Scientists at Washington University in St. Louis say they have discovered evidence of the moon’s violent origins. According to these scientists, the moon was created when a body the size of Mars smashed into the early Earth. The group’s evidence, while less-than-impressive to the layperson, gives scientists every reason to be excited. Scientists say that traces of heavier zinc atoms, found in moon rocks, condensed out of the cloud of vaporized rock faster than lighter zinc atoms. Scientists have been pouring over moon rocks for evidence of the moon’s violent origins since the Apollo missions first carried them back to Earth in the 1970s.

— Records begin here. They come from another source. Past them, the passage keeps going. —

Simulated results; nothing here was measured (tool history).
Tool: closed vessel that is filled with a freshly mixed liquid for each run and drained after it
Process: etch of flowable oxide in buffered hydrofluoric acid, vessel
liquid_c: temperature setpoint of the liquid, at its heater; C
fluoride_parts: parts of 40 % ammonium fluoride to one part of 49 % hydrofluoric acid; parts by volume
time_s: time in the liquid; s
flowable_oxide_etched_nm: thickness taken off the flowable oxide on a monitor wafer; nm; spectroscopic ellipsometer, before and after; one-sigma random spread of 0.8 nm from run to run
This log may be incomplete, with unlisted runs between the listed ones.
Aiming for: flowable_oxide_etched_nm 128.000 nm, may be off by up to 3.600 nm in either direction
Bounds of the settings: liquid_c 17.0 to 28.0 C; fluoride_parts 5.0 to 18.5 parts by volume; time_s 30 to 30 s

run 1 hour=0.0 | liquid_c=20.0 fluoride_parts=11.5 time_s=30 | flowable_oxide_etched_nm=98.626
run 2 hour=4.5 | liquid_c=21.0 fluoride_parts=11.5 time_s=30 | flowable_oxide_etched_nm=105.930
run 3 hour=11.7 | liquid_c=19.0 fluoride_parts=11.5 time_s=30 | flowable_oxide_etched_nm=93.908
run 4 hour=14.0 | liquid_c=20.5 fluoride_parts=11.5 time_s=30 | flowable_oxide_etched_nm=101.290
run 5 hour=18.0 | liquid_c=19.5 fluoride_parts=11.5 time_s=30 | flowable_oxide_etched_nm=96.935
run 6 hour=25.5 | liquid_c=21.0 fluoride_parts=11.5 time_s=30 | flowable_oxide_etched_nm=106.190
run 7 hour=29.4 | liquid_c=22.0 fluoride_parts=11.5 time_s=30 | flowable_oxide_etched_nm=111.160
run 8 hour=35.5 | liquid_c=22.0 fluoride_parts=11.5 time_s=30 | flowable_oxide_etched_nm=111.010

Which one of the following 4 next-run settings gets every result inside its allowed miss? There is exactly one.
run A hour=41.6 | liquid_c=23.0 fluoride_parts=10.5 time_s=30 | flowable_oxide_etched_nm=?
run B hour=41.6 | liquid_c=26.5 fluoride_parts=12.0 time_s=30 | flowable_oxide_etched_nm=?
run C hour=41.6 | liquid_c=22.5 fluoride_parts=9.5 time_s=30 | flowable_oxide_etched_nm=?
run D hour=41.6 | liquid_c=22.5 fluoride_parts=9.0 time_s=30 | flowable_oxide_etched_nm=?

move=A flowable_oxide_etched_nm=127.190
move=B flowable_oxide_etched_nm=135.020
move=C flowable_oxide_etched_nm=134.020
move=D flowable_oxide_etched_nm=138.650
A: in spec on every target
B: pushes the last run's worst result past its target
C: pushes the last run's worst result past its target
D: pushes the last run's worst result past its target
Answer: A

Scientists examining the moon rocks found that they lacked volatiles. A giant smashup justified the lack of volatiles, while other theories for the moon’s origin failed to do so. Scientists say that the lack of volatiles pointed to the violent origins theory but a massive collision should have also created isotopic fractionation, for which geochemists could not find evidence until recently.
“The magnitude of the fractionation we measured in lunar rocks is 10 times larger than what we see in terrestrial and Martian rocks,” says planetary scientist Frédéric Moynier, “so it’s an important difference.”
Scientists say that the Giant Impact Theory was first proposed at a conference in 1975. Supporters claimed that the moon came to be during a violent collision between a planetary body and the early Earth. They also said that the collision was extremely violent because the planetary body was roughly the size of the planet Mars. During the collision, the planetary body was vaporized as well as a lot of the early Earth’s mantle. The moon, the theory goes, then condensed out of the cloud of rock vapor. Scientists say that computer simulations supported this idea.
Studying moon rocks in the lab, geochemists noticed that they were very poor in sodium, potassium, zinc and lead.
“But if the rocks were depleted in volatiles because they had been vaporized during a giant impact, we should also have seen isotopic fractionation,” says Mr. Moynier. “When a rock is melted and then evaporated, the light isotopes enter the vapor phase faster than the heavy isotopes, so you end up with a vapor enriched in the light isotopes and a solid residue enriched in the heavier isotopes. If you lose the vapor, the residue will be enriched in the heavy isotopes compared to the starting material.”
The scientists, who are the first to find evidence of isotopic fractionation in the moon rocks, were cautious after realizing the implications of their discovery.
“When you find something that is new and that has important ramifications, you want to be sure you haven’t gotten anything wrong,” posits Mr. Moynier. “I half expected results like those previously obtained for moderately volatile elements, so when we got something so different, we reproduced everything from scratch to make sure there were no mistakes because some of the procedures in the lab could conceivably fractionate the isotopes.”
Mr. Moynier and his team set out to make sure that the fractionation was not a result of localized processes on the moon, such as fire fountaining. They looked at several lunar rock samples from different areas on the moon and found evidence of isotopic fractionation. To study the lunar rock samples, Mr. Moynier and his team made a plea to the Johnson Space Center to allow access to the space agency’s collection of moon rocks.
“What we wanted were the basalts,” says Mr. Moynier, “because they’re the ones that came from inside the moon and would be more representative of the moon’s composition.”
Scientists found that the low- and high-titanium basalts had the same zinc isotopic ratios.
“The work also has implications for the origin of the Earth,” notes Mr. Moynier, “because the origin of the moon was a big part of the origin of the Earth.”
Without the moon, scientists believe that the Earth would spin faster, days would be much shorter, weather crazier, and climate more unpredictable. Without a moon, scientists theorize, we may never have existed.
The findings were published recently in the journal Nature.